Thursday, February 4, 2016

Chip and PIN as Informed by SQRL

This document is a rough draft intended to provoke dialogue about how we might improve chip and PIN technology. It has yet to undergo the scrutiny that is required to point out its flaws and it is deliberately brief in its detail. Some of the details may be inexact or outrightly wrong, but they should be close enough to serve as a starting point. Anyone reading this is welcome to comment within this document on Google Docs here:

Chip and PIN’s Problem and the Proposed Solution

Chip and PIN has been bypassed by using a shim that always provides an affirmative response the POS when it queries the card to verify the PIN. The problem is that the POS is placing too much trust in the card.
Additionally, the payment card system trusts the POS not to divulge the cardholder’s card number. When this trust has been breached, cardholders have been inconvenienced and banks have incurred significant costs in replacing cards.
One way of solving this is to require the card to reply to a cryptographic challenge that is mathematically dependent on the PIN being correct. Every possible PIN will produce a different response, but only one of those will satisfy the cryptographic challenge. The POS will be able to compute that the PIN is correct without ever seeing it.

SQRL as a Model Solution

Existing SQRL Implementation

SQRL combines the carefully guarded master key with the domain name to produce a domain specific public-private key pair using an HMAC function. SQRL proves its identity using its public key and its signing of a cryptographic challenge.

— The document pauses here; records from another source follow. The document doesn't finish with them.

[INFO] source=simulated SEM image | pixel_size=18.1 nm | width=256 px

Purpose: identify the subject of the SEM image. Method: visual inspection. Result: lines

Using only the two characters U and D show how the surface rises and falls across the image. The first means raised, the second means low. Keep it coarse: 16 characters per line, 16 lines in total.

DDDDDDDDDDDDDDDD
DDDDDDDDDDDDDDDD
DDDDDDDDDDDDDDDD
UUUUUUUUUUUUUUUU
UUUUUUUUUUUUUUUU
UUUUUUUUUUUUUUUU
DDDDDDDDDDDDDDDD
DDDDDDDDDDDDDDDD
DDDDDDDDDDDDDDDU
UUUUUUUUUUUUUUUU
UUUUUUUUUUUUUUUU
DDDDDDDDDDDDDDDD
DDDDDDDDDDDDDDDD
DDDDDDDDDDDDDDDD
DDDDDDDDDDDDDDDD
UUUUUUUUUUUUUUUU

Proposed Chip and PIN Implementation

Proposed Chip and Pin Implementation

No More Card Numbers

The POS submits the transaction information, including the merchant ID, the amount, and a cryptographically secure nonce. Instead of replying with the cardholder’s card number, the card replies with a cryptographic signature. This signature must be transmitted along with the transaction information in order for the merchant to get paid. Requiring a cryptographic signature greatly increases the complexity of forging transactions.
Every card has a master key burned into it during manufacturing. These keys are cryptographically random, never recorded, and never divulged by the card. The master key is never used directly, but is combined using the cardholder’s PIN using an HMAC hash to produce a public-private keypair. The private key is never stored or transmitted, so that the signing process should always require both the card and the cardholder’s PIN.

Verification Process

Every possible PIN produces a different public-private keypair. Therefore, the POS can rely on key signing to verify the PIN instead of relying on the integrity of the card. Public keys are verified much in the same way TLS certificates are verified: there is a chain of trust and the POS can choose to verify offline, against a local database, or online, against bank operated servers that will also warn of any revoked keys.
Keys are revoked every time a PIN is changed, a card is reported stolen, or a a card is replaced, so an online verification is always preferable. However, in the event of a network outage or in the interest of speed, some merchants and payment processors may deem an offline verification acceptable for smaller transactions. This is similar to merchants that forgo handwritten signatures today, except for the general anachronism of handwritten signatures.

Changing PINs

The cardholder changes the PIN using an ATM to update the bank’s records and obtain a new signature for their new public-private keypair. First, the ATM issues a cryptographic challenge and prompts the cardholder to enter their PIN. Once the ATM has verified the signature, the cardholder is prompted for a new PIN. This results in a new key which the bank signs and the card stores the new bank signature.


I’ve tried to avoid being overly specific in order to stick to the details that I’m fairly certain I have a handle on. For example, I’m fairly certain that existing chip and pin still transmits the card number based on this video:
However, I’m less certain about the master key. I’m basically hinting that the SQRL folks have solved how to take a key and combine it with a predictable domain name and produce a public-private keypair that can’t be reasonably reverse engineered and the reader should look into SQRL to find out what I’m proposing chip and pin should do. Similarly, I’ve pointed at TLS for other solutions without much in the way of specifics.
I’m hoping nobody is confused by my use of the term key. The key contained in the card is the same kind of key that SQRL uses as one of the inputs to its HMAC function, which isn’t the same as the asymmetric key that I’m writing about the rest of the time I use the work key.

I’ve skipped over a lot of the defensive tactics in this design. For instance, I’ve left out why the POS includes a nonce. I think that including an incremental transaction counter on the card might also help reduce fraud. These are just a couple of the very important discussions that much better informed people should have before placing their faith in this design.